Support Taiwanese phrases

ayaka14732 · ayaka14732 · commit f0f2f9bd0d8f · 2020-09-30T22:12:31.000+08:00
diff --git a/.github/workflows/build.yml b/.github/workflows/build.yml
@@ -0,0 +1,31 @@
+name: Build
+
+on:
+  push:
+    branches: [ main ]
+
+jobs:
+  build:
+    runs-on: macos-latest
+    steps:
+    - uses: actions/checkout@v2
+    - name: Install otfcc
+      run: |
+        brew tap caryll/tap
+        brew install otfcc-mac64
+    - name: Set up Python 3.8
+      uses: actions/setup-python@v2
+      with:
+        python-version: 3.8
+    - name: Install dependencies
+      run: |
+        python -m pip install --upgrade pip
+        python -m pip install -r requirements.txt
+    - name: Build
+      run: |
+        python build/main.py
+    - name: Upload artifact
+      uses: actions/upload-artifact@v2
+      with:
+        name: Font files
+        path: output/*.ttf
diff --git a/README.md b/README.md
@@ -1,4 +1,4 @@
-# Fan Wun Ming 繁媛明朝
+# Fan Wun Ming 繁媛明朝 [![](https://github.com/ayaka14732/FanWunMing/workflows/Build/badge.svg)](https://github.com/ayaka14732/FanWunMing/actions?query=workflow%3ABuild)
 
 ![](demo.png)
 
@@ -17,8 +17,8 @@ See [release page](https://github.com/ayaka14732/FanWunMing/releases).<br/>
 
 ## Build 構建
 
-Install Python and [otfcc](https://github.com/caryll/otfcc). Then run `python build/main.py`.<br/>
-安裝 Python 與 [otfcc](https://github.com/caryll/otfcc)，然後執行 `python build/main.py`。
+See [build script](.github/workflows/build.yml).<br/>
+參見[建置腳本](.github/workflows/build.yml)。
 
 ## License 授權條款
 
diff --git a/build/main.py b/build/main.py
@@ -3,15 +3,16 @@
 from glob import glob
 from itertools import chain
 import json
+from opencc import OpenCC
 import os
 import subprocess
 
-FONT_VERSION = 1.001
+FONT_VERSION = 1.002
 
 # Define the max entries size in a subtable.

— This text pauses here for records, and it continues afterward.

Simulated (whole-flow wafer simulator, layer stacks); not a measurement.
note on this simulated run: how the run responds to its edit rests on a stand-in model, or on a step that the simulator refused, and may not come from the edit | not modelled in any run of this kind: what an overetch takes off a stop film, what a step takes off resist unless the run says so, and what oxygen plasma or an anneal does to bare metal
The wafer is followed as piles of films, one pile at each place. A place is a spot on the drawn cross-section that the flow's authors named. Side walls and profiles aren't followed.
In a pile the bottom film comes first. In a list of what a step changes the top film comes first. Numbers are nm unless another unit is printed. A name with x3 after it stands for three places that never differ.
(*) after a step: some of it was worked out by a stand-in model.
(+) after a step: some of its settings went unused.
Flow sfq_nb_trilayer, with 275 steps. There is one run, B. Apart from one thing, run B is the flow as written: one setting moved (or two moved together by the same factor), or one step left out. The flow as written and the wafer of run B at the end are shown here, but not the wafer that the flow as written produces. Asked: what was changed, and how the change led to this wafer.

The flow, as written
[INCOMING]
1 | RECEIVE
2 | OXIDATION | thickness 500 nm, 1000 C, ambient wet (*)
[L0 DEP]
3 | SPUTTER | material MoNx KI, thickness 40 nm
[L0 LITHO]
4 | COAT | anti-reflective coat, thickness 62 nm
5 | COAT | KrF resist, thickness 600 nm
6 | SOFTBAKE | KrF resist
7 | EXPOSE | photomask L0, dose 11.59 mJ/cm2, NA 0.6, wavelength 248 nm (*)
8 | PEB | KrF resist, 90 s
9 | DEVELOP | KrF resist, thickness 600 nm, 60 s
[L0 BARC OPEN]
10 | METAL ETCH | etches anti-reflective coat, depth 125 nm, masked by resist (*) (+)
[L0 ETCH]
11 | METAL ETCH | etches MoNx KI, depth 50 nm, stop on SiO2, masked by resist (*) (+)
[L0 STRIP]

 # We define a number that is small enough here, so that the entries will not exceed
 # the size limit.
-SUBTABLE_MAX_COUNT = 5000
+SUBTABLE_MAX_COUNT = 4000
 
 # This function is used to split a GSUB table into several subtables.
 def grouper(lst, n, start=0):
@@ -27,11 +28,16 @@ def grouper(lst, n, start=0):
 def prepare_files():
 	'''Download necessary files for the next steps.'''
 	os.system('mkdir -p output')
-	os.system('wget -nc -P cache https://github.com/ButTaiwan/genyo-font/releases/download/v1.501/GenYoMin.zip')
-	os.system('wget -nc -P cache https://cdn.jsdelivr.net/npm/opencc-data@1.0.3/data/STCharacters.txt')
-	os.system('wget -nc -P cache https://cdn.jsdelivr.net/npm/opencc-data@1.0.3/data/STPhrases.txt')
-	os.system('wget -nc -P cache https://gist.githubusercontent.com/fatum12/941a10f31ac1ad48ccbc/raw/59d7e29b307ae3439317a975ef390cd729f9bc17/ttc2ttf.pe')
-	os.system('wget -nc -P cache https://raw.githubusercontent.com/rime-aca/character_set/e7d009a8a185a83f62ad2c903565b8bb85719221/通用規範漢字表.txt')
+	os.system('wget -q -nc -P cache https://github.com/ButTaiwan/genyo-font/releases/download/v1.501/GenYoMin.zip')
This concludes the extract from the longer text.